This Sunday’s Oscars extravaganza at the Dolby Theater requires the city to close Hollywood for the red carpet, plus a half-dozen other streets for security measures. By the time this year’s best picture winner is announced, the street will have been closed for a total of almost two full weeks.
Why isn’t Hollywood Boulevard shut down to cars all the time?
Closing the street to cars would be the single most effective way to make Hollywood safer and more welcoming to tourists by making it easier for them to walk, bike, and take transit. Getting people out of private vehicles would help the city achieve its ambitious climate goals. Plus, closing the boulevard permanently would alleviate congestion concerns for those who live nearby.
The idea is not as dramatic as it sounds—especially when you look at how often Hollywood is already closed.
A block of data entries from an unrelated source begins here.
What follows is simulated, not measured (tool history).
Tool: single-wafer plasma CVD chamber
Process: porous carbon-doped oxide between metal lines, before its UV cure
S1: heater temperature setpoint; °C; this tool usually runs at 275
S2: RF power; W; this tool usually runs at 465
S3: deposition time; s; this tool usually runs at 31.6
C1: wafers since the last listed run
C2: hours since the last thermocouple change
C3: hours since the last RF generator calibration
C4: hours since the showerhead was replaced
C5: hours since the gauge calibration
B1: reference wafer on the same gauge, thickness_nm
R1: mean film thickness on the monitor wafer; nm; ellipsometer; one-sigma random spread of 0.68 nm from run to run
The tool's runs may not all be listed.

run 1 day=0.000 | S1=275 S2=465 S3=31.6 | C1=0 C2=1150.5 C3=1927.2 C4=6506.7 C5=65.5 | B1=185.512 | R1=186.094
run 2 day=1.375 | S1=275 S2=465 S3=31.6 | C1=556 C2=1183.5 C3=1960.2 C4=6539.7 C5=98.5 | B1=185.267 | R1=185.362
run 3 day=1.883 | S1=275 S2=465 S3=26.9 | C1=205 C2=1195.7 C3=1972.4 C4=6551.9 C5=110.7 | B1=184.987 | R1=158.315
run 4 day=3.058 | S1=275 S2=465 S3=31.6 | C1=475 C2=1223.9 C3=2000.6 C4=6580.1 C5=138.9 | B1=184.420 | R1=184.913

You can sign up for Hollywood’s street closure alerts to get a feel for how often cars are kicked off the boulevard. A 2015 Los Angeles Times op-ed advocating for the permanent closure of the street noted that, on average, the Highland to Orange stretch is closed at least three times per month, several days each time, for premieres. In certain months, like last December, it was closed the same number of days that it was open.
These closures are getting more ambitious—in 2016 the Rogue One premiere closed Hollywood Boulevard for a week in order to land an X-Wing on the street. And with streaming services like Netflix and Amazon wanting to promote their original content, there are more flashy premieres than ever.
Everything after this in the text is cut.